God help the teachers of His Word that they may give due attention to their discourses. I know that you do not do this. I know that you write too many letters that tire the mind and have an exciting influence upon the nervous system. You need less of the ways and impulses of A and more, far more, of the oil of grace which will make the machinery run without so great heat and friction.

Quality and Length of Sermons

There are sermons that are so filled with heavenly dew and fatness that the people never get weary of listening. But where this is the most lacking there is an endeavor to make up in length for want of the Spirit of God. But when the people are impressed that the message they hear has first been brought home to the soul of the speaker, that he has proved the preciousness of the truth, that his heart enlarged by the love of God is reaching out for others, that they may be blessed as he has been, that they may be partakers of the same consolation arid receive the same joy—then souls will be stirred. They will come into sympathy with the speaker.

"I do not like to go much beyond the half hour," said a faithful and earnest preacher, who certainly never gave to his hearers that which cost him nothing in the preparation. "I know that the spiritual digestion of some is but weak, and I should be sorry for my hearers to spend the second half hour in forgetting what I had said in the first, or in wishing that I would cease when I had given them as much as they could carry away."
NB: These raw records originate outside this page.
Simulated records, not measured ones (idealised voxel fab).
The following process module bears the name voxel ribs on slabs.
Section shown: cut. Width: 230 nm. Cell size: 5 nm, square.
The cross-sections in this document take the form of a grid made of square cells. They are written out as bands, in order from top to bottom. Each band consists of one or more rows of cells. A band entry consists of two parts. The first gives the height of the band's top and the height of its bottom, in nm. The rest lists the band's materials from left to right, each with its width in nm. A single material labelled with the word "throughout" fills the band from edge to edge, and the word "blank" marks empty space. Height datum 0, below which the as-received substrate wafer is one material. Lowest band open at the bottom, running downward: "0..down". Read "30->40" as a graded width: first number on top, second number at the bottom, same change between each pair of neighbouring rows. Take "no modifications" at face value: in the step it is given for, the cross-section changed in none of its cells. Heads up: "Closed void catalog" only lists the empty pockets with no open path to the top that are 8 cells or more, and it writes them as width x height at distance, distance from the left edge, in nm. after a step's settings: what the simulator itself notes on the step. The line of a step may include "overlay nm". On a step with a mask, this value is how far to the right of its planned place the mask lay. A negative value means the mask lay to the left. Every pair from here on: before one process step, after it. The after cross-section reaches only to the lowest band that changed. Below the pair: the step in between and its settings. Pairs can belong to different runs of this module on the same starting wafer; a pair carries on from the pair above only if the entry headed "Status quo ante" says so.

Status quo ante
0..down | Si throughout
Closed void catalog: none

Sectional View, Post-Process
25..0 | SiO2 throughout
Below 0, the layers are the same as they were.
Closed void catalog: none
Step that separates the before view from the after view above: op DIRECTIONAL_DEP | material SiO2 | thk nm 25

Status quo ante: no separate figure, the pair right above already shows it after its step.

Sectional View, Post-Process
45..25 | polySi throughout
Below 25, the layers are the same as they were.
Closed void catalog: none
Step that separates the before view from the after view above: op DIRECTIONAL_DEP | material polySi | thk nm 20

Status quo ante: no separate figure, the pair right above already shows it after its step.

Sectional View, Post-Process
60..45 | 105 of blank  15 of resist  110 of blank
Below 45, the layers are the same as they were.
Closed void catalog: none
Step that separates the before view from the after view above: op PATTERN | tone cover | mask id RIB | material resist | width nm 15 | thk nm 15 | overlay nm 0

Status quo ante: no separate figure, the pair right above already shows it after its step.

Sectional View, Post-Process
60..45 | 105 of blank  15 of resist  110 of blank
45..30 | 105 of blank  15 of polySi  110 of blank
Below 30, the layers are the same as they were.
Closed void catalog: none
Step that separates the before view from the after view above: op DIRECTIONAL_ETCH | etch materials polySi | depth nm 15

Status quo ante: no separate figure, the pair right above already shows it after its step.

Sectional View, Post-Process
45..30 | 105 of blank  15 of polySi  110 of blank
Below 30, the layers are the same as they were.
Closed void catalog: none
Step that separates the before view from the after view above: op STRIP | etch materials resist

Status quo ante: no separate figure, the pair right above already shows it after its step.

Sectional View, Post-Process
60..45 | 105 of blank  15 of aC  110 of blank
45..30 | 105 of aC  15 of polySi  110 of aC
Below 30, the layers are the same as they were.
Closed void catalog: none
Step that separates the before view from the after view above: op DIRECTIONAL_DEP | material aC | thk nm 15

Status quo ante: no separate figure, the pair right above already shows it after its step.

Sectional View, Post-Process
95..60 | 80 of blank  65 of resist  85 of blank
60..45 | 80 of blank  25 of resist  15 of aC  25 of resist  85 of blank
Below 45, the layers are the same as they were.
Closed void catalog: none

The discourses given upon present truth are full of important matter and if these discourses are carefully considered before being presented to the people, if they are condensed, and do not cover too much ground, if the spirit of the Master goes with the utterances, no one will be left in darkness, no one will have cause to complain of being unfed. The preparation both in preacher and hearer, has very much to do with the result.

I will here quote a few words that have come under my notice just now: "I always know by the length of Cannon's sermon whether he has been much from home during the week," said one of his flock. "When carefully studied, his discourses are of a moderate length, but it is almost impossible for his hearers to forget the teachings conveyed in them. When he has had no time for preparation, his sermons are unreasonably long, and it is equally impossible to get anything out of them which will stick to the memory."

Another able minister was asked how long he was accustomed to preach. "When I prepare thoroughly, half an hour. When only partially, an hour. But when I enter the pulpit without previous preparation, I go on for any length of time you like; in fact I never know when to stop."

Here is another forcible statement: "A good shepherd," says a writer, "should have always abundance of bread in his scrip, and his dog under command. The dog is his zeal, which he must lead, order, and moderate. His scrip full of bread is his mind full of useful knowledge and he should ever be in readiness to give nourishment to his flock."

We have important, solemn truth to give to the people. Thank God, my dear brother, that you can act as a co-laborer with Christ; but do not, I beg you, groan under a yoke that Christ has never placed upon your neck. Do not bend under a burden which He has not made it your duty to lift. That which has greatly lessened the effect of your discourses in an important effort is that with that effort you keep up almost incessant writing, so that the vital elements and the condensed arguments are not matters of thoughtful consideration with you. You keep on hand no reserve force. You preach too many discourses, and too long, on a high key. When you cannot speak without being obliged to cough quite frequently do not try to speak; for you so enlist the sympathies of the hearers that they take no true sense of what you are saying. These points are worthy of consideration. You imperil your own health, and make it painful, exceedingly painful, for the hearers, so that anything you may present to them will not have much effect on their hearts or principles. . . .

The Sacred Work of Preaching the Truth


Show that you believe in God. Self-will indulged will drive to infidelity. Self subdued will lead to the submission of thought, word, and action to Christ. The Word of God, not impulses, not impressions must be your guide. A solemn, sacred work is this, to preach the truth for these last times to perishing souls. Take the things God has revealed in warnings, reproofs, corrections, encouragements. But if we have eyes that see not, ears that hear not, and hearts that feel not, then it is in vain that the declaration from God has ever come to us.

God has come very nigh to us; He has honored us by making us the depositories of His truth, and this places us under the most sacred obligations to be keepers and diffusers of the light that must illuminate those who are in darkness. Has God made a mistake in us? Are we His chosen vessels? Are we the agents whom He has selected to carry out and send forth the last message of mercy to the world? Oh if we only had Jesus in our works, if His Spirit controlled our actions, if it was the rule and law of our life what a power for good we should be in the world.

We must remember that others have pleaded and preached for souls; persons more learned and talented than we have pleaded in vain. But the humble devoted worker feeling his own weakness and depending only upon God will realize the strength and sufficiency of the Mighty Helper.

We must pray more, have more faith. We only partially believe God's Word. We shall reveal all the faith we have. We want to take in the greatness of the work, believing every word that proceedeth out of the mouth of God. We must show our faith by our works.

Let not one of you seek for the supremacy. Let each regard his brother laborer as a worker for God. Let all plans be opened before the council, and not one labor to be the greatest. Alas, we are blind to our own deficiencies. We are not easily impressed with our weakness and the necessity of seeing as far as possible our errors, not to discourage our efforts, but to bring us to reform and thorough reformation. The minister must stand perfect in Christ, wanting in nothing if he would present every man perfect in Christ Jesus, coming behind in no grace.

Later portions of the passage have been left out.